As for the beer itself, Mort Subite are generally sweeter and more entry level lambic. However I had head these Oude versions were something a tad above the rest, so thought I would look them up whilst I was in the city.

De Troch: Chapeau Peche (Belgium:Fruit lambic: 3.5% ABV)

Visual: Light clear gold with a just slightly yellowed bubbled head that is small but resilient. A very still body with nigh imperceptible bubbles.

Nose: Peaches (Yes shocking I know). Cider acidity and slight corresponding apple aroma. Planed wood. Banana. meringue sweetness,

Body:  Fresh sherbet feel. Obvious peach and light fruit acidity. Light syrup texture in the middle. Slight custard sweetness and cheese at the back.

Finish: Apple juice and lemon sherbet. A fresh feeling is left, almost post mouthwash style, but tasty. Light creamy cheese.

Conclusion: Fruit lambics seem to take some of the most challenging of Belgium beer styles and turn it into easily the most approachable.  A nice trick, though if you get a bad one there is something about it that can remind you of those horrid vodka pop drinks. All syrup and no subtlety.

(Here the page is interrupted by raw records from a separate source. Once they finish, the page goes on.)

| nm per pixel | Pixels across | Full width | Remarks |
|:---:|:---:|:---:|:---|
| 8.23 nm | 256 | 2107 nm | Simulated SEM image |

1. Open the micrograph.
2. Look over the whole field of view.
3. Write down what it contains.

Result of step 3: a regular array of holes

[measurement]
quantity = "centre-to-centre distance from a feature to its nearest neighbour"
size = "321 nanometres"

Thankfully this one, whilst it is slightly over syrupy, keeps the acid freshness and light cheese back that keeps if from getting sickly.  The fruit tends towards too sweet, but it just about holds itself together.

I wouldn’t pitch this as a classic of the style but it’s not bad.

Background: That is one ugly bottle. No seriously, that is possibly the most ugly bottle label I have ever seen. Odd considering I have seen other countries’ takes on the labelling and they are considerably more classy.  This just looks cheap and tacky.

One of the beers from Michael Jackson’s 500 beers, though the slightly different abv from that listed on the book makes me think the recipe may have changed a touch since then

Mikkeller: Spontanale (Denmark: Lambic Gueuze: 5%ABV)

Visual: Fresh golden, clear and bubbly. Large fresh white bubbling head.

Nose: light grain storehouses. Ground pepper. Fresh yet dry. Brown bread.

Body:  Sharp lemon meringue or possibly lemon curd. Acidic as one would expect. Teabags. Apple juice freshness. Slight sherbety texture. Grapefruit and banana.

Finish: Dry – acid dryness. Slight leather, wholemeal bread and tea aftertaste.  After a moment of discussion agreed that tannins would be a good descriptor. An almost stereotyped English hop aftertaste unexpectedly. Popcorn and white wine.

Conclusion:  Since lambics are pretty much by definition fairly hardcore beers, I do question what the mad experimental brewers can bring to the mix that would not be eclipsed by the insanity of say, cantillon beers.

This beer is both acid refreshing and rough textured back. A lambic with lots of tea influence in the roughness, and a lot of lemon for the refreshing qualities.  Put together it works surprisingly well. One drinker described it as like “tea without milk”. Said person then suggested we added milk stout to compensate. For that they will be rightfully punished.

A good balance of sharpness and flavour. It is very well reigned in considering it comes from one of the extreme brewers, and is nowhere near the cantillon sourness.

So to answer the question of what they can bring to the mix. A reigned in and rounded beer of distinct tea influence. Not bad

Background: I first tried Mikkeller beers when on a holiday in Denmark, it was a monster of a beer and left quite an impression and a wish to try more.  As far as I know, lambic is technically only meant to be made in one area of Belgium, but since I don’t know of any correct name for beers outside that area, I’m happy sticking with the term.  This bottle was shared with my good friend Will who helped with suggestions and confirmation of tasting elements.  Lambics are the beer style I consider hardest for me to describe the flavours I find within, though I am working to try and improve that.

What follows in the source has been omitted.